While attracted to the book review given the fame of the author, it was really a soft spot for Bismarck’s statecraft that drew me to the piece.  My thesis “many moons ago” The Logic of Diplomacy focused on Bismarck’s European diplomacy following the Franco-Prussian War in 1871 to his departure in 1890.  But it was not longing to reread the book – heaven forbid – but a far more current concern – that is the course of US-China relations.

I have on a number of recent occasions in China and here at this blog argued that the best characterization for US-China relations is:

While still insubstantial a phrase I remain comfortable with the characterization of the bilateral relationship as yi di, yi you’ (亦敌 亦友)- both friend and foe (See my earlier confidence in this characterization in the blog post “China Cannot Rise Peacefully” on John  Mearsheimer.

But as my mentor, and long time colleague, Richard Rosecrance – currently at the Belfer Center at Harvard – has argued you have to describe what that means and he has suggested that ultimately there needs to be a choice.  And it was with those comments that I thought again about Bismarck.

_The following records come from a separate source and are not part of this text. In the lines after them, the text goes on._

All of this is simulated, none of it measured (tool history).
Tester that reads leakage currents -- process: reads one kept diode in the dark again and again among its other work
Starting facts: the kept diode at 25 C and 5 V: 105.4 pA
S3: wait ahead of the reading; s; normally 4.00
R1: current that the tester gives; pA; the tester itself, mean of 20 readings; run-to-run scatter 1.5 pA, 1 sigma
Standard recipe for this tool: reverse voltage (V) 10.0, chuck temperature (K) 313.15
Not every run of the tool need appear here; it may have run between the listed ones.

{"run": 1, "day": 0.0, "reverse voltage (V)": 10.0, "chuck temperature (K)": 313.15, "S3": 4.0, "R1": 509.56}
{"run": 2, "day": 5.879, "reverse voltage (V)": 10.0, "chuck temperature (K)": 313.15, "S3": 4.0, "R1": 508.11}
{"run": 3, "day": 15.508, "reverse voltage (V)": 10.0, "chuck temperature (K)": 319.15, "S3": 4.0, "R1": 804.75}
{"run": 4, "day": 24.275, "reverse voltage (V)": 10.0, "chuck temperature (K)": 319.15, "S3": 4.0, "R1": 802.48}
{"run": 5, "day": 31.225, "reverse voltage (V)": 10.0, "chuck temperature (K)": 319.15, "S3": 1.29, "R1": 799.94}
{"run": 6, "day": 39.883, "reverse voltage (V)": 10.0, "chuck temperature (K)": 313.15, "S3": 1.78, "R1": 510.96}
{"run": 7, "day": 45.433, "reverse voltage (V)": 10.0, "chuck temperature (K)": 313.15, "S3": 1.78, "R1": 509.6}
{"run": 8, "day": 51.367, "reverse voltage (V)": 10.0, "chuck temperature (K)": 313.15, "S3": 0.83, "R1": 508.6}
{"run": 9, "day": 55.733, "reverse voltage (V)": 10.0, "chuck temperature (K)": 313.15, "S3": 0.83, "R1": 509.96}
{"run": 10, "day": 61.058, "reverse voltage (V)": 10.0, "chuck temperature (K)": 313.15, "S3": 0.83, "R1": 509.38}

The genius of Bismarck was to hold opposites together.  I am not thinking here of his revolutionary early career, forging a Germany – beating both Austria and France in quick but decisive conflicts – but in his diplomatic legerdemain in generating alliances with Germany at the center and antagonists especially Austria-Hungary and Russia circling around this new and newly created European “heavy weight”.  As Kissinger characterized Bismarck’s diplomatic efforts:

He sought to counter it [hostile coalitions] by involving Germany in a dizzying series of partly overlapping, partly conflicting alliances with the aim of giving the other great powers – except the irreconcilable France – a greater interest to work with Germany than to coalesce against it.

The point here is not some linear replication or adaptation of Bismarck – the tools of diplomacy – are no longer classic balance of power – though many colleagues can’t seem to forget classic balance of power – but instead to hold irreconcilables together.  Thus US diplomacy toward China must accept and acknowledge China’s competitiveness in a number of arenas while seeking to work with China in other areas – G20 global governance for instance and even regionally in Asia.  The US must be able to hold the “China Threat School” at bay or it is likely that perception of a security dilemma with China – as described by Harvard’s Alaister Ian Johnston in the recent blog post – Stability and Instability Once Again – Could it Be …? – will become a self fulfilling reality.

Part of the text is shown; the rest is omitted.